A clear cookie jar shows off a mix of dyed eggs and a medley of flowers united by their color.

Start with a large-mouth cookie jar or canister, a clear drinking glass that fits inside the jar, dyed hard-cooked eggs and flowers. Center the drinking glass inside the jar and carefully stack the eggs between the glass and jar, alternating egg colors. Fill the glass with water.

Cut the stems of your favorite flowers (we used roses, gerbera daisies, tulips, hyacinths and bells of Ireland) to the desired length and arrange them in the glass.

Spring cheer

Uplift Easter brunch, a wedding shower or any spring event with a tabletop that captures the light and cheery feeling of the season. Start with a theme that celebrates a symbol of spring: a flower, a bird, an egg or a butterfly. Pull the design together with a refreshing color scheme, such as pastel pink and bright teal blue.

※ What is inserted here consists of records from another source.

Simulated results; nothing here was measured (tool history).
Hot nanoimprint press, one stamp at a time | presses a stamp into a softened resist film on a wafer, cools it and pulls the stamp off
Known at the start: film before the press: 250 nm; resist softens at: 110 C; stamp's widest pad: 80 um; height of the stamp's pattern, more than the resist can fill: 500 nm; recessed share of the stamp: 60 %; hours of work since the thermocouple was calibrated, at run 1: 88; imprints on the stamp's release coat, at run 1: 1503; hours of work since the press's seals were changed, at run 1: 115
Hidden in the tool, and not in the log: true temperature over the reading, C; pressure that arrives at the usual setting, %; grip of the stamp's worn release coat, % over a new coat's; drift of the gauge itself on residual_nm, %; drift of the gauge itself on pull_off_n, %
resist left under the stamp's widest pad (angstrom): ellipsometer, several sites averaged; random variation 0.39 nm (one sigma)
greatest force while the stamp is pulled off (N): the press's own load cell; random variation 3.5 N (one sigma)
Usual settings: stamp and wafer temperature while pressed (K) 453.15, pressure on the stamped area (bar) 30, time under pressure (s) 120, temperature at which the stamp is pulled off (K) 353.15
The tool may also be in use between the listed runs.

To get the look here: Accent vases and place settings with premade paper butterflies. Dress up solid-color napkins with a stamped seasonal design. For a final dash of happy pattern and color, cut place mats from decorative papers.

Tie a bunch for brunch

Turn grocery-store staples into clever tabletop details for your Mother's Day brunch or other celebrations. Fresh asparagus stalks cleverly embellish a pretty centerpiece and hold place cards; a knot of chives decorates a napkin.

For the centerpiece, wrap a cylindrical vase with two rubber bands, then slide stalks under the bands to cover the surface. Secure with twine and remove the bands. Fill with your favorite flowers; a bit of water in a bowl will keep the decoration fresh. For place card holders, cut three asparagus stalks to an even length, tie with twine, and slide a card between the tops.

Seasonal joy

Greet guests with a front-door display of seasonal joys, such as this vintage watering can. Set floral foam in the can to secure the stems. Fill in with spring accents, then wire to door.

Sweet spring wake-up

Set a pretty Easter tabletop with inexpensive pastel gingham fabrics, ribbons and simple white dishware.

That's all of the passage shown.